The fight against poverty has been central to the work of the UN since its foundation: the preamble of the UN charter reads one of the purposes for the establishment of the Organization being: “to promote social progress and better standards of life in larger freedom.”
Poverty, as defined by the UN, encompasses more than just a lack of monetary resources. Hunger and malnutrition, limited access to education and other basic services, social discrimination and exclusion as well as the lack of participation in decision-making are also recognized as indicators of relative poverty.
At the United Nations Conference on Environment and Development in Rio de Janeiro, in 1992, governments declared that “all States and all people shall cooperate in the essential task of eradicating poverty as an indispensable requirement for sustainable development, in order to decrease the disparities in standards of living and better meet the needs of the majority of the people of the world”.

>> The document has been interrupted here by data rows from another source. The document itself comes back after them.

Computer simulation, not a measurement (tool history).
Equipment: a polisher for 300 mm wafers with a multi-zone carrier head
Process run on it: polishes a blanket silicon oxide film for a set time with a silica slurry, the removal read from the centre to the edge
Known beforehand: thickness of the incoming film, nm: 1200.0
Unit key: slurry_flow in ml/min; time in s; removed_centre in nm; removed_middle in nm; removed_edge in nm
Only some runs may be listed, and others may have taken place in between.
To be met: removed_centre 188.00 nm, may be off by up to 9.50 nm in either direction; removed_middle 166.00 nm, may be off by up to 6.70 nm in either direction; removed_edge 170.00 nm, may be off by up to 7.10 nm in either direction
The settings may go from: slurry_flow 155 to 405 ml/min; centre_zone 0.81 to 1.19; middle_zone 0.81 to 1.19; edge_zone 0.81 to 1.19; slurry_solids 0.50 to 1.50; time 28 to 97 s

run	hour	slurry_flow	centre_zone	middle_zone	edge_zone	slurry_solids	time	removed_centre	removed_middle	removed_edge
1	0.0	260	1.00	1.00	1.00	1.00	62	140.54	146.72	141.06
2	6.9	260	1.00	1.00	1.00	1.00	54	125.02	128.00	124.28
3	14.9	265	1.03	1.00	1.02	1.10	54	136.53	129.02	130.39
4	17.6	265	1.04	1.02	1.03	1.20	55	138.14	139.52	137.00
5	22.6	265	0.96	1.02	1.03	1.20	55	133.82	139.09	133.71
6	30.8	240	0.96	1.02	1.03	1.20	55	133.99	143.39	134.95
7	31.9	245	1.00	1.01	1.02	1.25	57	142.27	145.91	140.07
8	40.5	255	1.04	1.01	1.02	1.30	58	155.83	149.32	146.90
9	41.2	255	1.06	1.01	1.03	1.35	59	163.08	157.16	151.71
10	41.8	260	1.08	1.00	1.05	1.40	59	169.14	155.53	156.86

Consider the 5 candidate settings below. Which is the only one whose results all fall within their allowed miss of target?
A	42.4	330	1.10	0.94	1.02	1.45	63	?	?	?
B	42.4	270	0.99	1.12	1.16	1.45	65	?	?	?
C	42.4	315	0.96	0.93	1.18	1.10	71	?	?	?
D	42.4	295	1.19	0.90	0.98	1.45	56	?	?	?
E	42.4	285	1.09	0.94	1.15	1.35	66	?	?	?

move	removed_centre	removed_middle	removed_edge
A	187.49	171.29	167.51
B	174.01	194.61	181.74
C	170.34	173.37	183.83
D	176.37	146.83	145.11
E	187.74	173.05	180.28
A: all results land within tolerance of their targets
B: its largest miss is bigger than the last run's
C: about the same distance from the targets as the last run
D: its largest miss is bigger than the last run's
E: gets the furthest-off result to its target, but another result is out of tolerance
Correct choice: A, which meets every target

The Rio Declaration laid the foundation for an even more targeted development framework, leading to the establishment of the first official decade on poverty in 1997, and eventually the implementation of the Millennium Development Goals (MDGs) in 2000.
The MDGs have become known as the most successful anti-poverty push in history. And with good reason: over the past 15 years, the goal of reducing poverty by half has not only been achieved, but even surpassed.
The number of people now living in extreme poverty has fallen from 1.9 billion in 1990 to 836 million in 2015, while the working middle class (those living on more than 4$ a day) nearly tripled.